Justice Send Cease-and-Desist to Justin Bieber Over New Album

Last month, after Justin Bieber revealed the title and cover artwork for his new album Justice, Ed Banger Records poked fun at the title and cover font’s similarity to the logo of French duo Justice. Namely, the lowercase “t” in Justice is rendered as a cross, as Justice have done for years. The band’s management later told SPIN:

Bieber’s team emailed us in May of 2020, asking to be looped in with Justice’s graphic designer to discuss a logo. We tried to set up a call between Bieber’s team and our designer, but the call was never completed and the conversation ended there. No one ever mentioned an album called Justice or a logo that says Justice. The first time we saw anything about it was the announcement.

Justice have now sent a cease-and-desist letter to Justin Bieber over the album, Rolling Stone reports and Pitchfork can confirm. According to the letter—sent by Justice’s litigation counsel to Bieber’s team on March 10, and viewed by Pitchfork—Justice trademarked its font, referred to as the “Mark,” in France in 2008.

“Your use of the Mark is illegal,” the counsel writes. “You have not received permission from Justice to utilize the Mark. Moreover, Bieber’s work is in no way affiliated with, supported by, or sponsored by Justice. Such use of the mark is not only illegal, but likely to deceive and confuse costumers.”

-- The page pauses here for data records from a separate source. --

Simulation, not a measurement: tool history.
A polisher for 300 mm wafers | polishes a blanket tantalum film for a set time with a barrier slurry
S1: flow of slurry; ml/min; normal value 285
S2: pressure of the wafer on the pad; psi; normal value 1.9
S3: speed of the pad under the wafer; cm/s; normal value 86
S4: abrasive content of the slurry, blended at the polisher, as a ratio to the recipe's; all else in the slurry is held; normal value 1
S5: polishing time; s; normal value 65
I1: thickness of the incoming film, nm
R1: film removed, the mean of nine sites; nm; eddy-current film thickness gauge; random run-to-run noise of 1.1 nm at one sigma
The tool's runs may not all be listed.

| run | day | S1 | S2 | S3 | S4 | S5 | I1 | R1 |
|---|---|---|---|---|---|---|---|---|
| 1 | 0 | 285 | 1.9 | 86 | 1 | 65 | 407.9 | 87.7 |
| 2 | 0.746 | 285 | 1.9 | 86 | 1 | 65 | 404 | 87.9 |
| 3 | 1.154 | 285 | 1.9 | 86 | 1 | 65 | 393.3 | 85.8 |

According to the duo’s counsel, “Justice’s Mark has priority both in the United States and abroad” because the duo sells merchandise to U.S. customers and has performed in the States.

Justice and their counsel are asking Bieber to “cease and deist any and all uses of Justice’s Mark in any and all personal and business endeavors, including but not limited to [his] Album and social media.”

Pitchfork has reached out to Justin Bieber’s representatives for comment and more information.